You buy a property using someone else's money (the bank) then have somebody else pay off the bank (the tenant) What could be better than that? NOTHING!
For non owner occupied purchases of residential property (1-4 units) you are capped at 10 mortgages. 10 rental properties or 1 primary residence and 9 rental properties is a nice start to a great portfolio but nothing you could live off of. To buy these homes you would need at least 25% down to purchase each property.
Your from Ohio, never been to your town but let's run the numbers on a typical property in my hometown of Cleveland, Ohio as an example of the type of portfolio you could build using this strategy of SFR 1st then MF 2nd. I imagine the numbers in your town are very similar.
(FYI to everyone reading this thread...The numbers below are based on properties in reasonable neighborhoods. Sometimes investors get greedy and attempt to buy properties in questionable neighborhoods because the rent to purchase price ratio is better. That may work sometimes but more often than that it can lead to disaster, don't get all excited & be that guy as these numbers can be found in most Midwestern towns. So if you find better numbers then this elsewhere it's not a better market you are just looking at lower quality properties in a similar market.)
123 Main street in Cleveland, Ohio.
- Price: $100,000.00
- Down Payment: $25,000.00
- Loan Amount: $75,000.00
Monthly Breakdown
- Monthly Rent: $1,500.00
- Monthly Mortgage Payment: $474.00 (Assuming 4% interest, 30 years)
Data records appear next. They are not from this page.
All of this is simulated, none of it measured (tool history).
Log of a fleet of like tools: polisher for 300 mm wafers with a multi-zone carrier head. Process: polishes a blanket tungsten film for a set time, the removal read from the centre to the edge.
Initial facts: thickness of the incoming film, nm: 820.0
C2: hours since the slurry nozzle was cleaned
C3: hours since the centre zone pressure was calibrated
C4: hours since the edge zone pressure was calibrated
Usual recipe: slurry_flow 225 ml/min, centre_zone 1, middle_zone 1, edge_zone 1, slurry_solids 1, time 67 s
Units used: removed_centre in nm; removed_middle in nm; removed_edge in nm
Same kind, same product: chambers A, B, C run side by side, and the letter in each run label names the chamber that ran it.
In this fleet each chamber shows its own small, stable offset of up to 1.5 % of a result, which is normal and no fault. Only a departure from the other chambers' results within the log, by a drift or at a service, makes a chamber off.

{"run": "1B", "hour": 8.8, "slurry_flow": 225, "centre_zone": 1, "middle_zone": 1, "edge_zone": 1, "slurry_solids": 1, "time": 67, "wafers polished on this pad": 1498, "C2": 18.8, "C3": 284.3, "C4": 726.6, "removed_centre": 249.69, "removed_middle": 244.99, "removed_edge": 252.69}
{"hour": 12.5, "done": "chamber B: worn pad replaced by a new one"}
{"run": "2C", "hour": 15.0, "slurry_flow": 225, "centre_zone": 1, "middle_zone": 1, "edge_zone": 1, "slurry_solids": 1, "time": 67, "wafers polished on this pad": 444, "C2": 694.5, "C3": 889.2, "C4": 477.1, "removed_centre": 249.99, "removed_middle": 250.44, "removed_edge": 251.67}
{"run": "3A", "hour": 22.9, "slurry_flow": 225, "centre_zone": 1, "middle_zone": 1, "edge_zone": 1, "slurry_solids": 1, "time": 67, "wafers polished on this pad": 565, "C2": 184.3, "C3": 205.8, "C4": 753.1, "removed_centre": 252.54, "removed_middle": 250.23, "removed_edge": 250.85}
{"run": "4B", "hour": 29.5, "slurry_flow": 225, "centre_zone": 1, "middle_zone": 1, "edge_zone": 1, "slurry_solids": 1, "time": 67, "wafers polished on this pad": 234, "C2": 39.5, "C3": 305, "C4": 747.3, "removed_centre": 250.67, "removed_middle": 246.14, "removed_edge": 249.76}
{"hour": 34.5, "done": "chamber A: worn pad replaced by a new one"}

$1,500.00 less your mortgage nets you a profit of $1,026.00 per month, but let’s not get too excited just yet. There are many more fixed and variable costs that we need to account for.
Monthly Operating Costs
- Taxes: $168.00
- Insurance: $65.00
- Utilities: $150.00
- Vacancy: $75.00
- Repairs, Maintenance & Capital Expenditures: $150.00
- Non-Payment of rent: $75.00
After accounting for all the proper expenses that leaves the investor with a net profit of $343.00 per month. If the investor chose to hire a professional property management company that would bring the net profit down to roughly $193.00 per month.
The self managing investor would net roughly $4,116.00 per year. Since the initial cash investment was only $25,000.00 that is a return on investment of 16.5% and the investment would pay for itself in a little over 6 years.
If the investor hired a professional property management company the investor would net about $2,316.00 per year which is a return on investment of 9.3%. It would take almost 11 years to recoup the $25,000.00
Now multiply those numbers by 10
We have a profit of $41,160 for the self managing investor & $23,160 for the passive investor. Not a bad start, but you aren't quitting your job with it. Sooooo
What does the investor do once they reach 10 residential mortgages?
Move onto multi-family investments.
After hitting your residential rental property mortgage limit it’s now time for the investor to move onto investing in multi-family properties. If you purchase a property that has 5 units or more it no longer falls under the residential financing restrictions. These properties use commercial financing and there is no cap to how much capital you can borrow so long as your credit and experience qualify and the loan amount hits the proper debt service coverage ratio.
This is what I did with my portfolio and it worked out very well for me. At this point in my life I rarely look into purchasing anything that has less than 4 units in it. If I do buy a residential property it is usually with cash or some type of owner financing & I am flipping it or holding for the long term with an owner financed note.